Basically, I’d say the thing that transforms Xanth novels from fun to crap is the age of the progtagonist: Anthony can’t write a pre-teen or a mid-teen and when he tries it comes out as weird and creepy. When he’s got older characters (Bink, Dor, etc) he’s not bad.

Fenris

Fenris, I read and enjoyed several of Anthony’s books when I was in my early teens, but stopped reading him once I was old enough to realize that 1) the man is a hack and 2) he’s a creepy hack. It’s the latter that I find really unforgiveable. I might be inclined to re-read some a few of his books (such as the first couple in the Xanth series) when I’m in the mood for something light, but Anthony has creeped me out so much that I won’t spend any more time, money, or effort on anything that he wrote.

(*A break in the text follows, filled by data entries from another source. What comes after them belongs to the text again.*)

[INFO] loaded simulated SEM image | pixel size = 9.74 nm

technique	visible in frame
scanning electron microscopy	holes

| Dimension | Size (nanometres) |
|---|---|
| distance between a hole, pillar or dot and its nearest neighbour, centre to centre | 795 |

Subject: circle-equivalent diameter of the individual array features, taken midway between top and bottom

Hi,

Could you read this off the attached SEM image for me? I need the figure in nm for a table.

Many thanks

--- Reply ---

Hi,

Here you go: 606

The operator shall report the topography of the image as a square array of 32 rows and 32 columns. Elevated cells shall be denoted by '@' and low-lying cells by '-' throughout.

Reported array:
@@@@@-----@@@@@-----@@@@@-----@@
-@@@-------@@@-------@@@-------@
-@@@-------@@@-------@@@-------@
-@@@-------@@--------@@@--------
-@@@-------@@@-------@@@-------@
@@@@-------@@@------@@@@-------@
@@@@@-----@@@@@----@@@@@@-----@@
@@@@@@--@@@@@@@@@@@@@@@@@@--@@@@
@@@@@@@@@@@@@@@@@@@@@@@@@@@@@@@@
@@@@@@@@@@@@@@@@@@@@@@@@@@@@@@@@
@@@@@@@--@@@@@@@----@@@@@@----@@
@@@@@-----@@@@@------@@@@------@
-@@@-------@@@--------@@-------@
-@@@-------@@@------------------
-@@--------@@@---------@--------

It does my heart good to see that the fantasy section of most secondhand bookstores are well stocked with Anthony’s work. I take it as a sign that many of the people who do buy his books end up wanting to be rid of them.

Hmm. Thanks for filling me in, Fenris. I remember a bit about Question Quest… at the time I stopped reading, I thought I was simply outgrowing him, the way you outgrow the material of authors who write for a younger audience. You know, the puns seemed less funny, the adventures less interesting. Sounds like it was actually his writing that went downhill, and I never re-read any of the earlier stuff to compare!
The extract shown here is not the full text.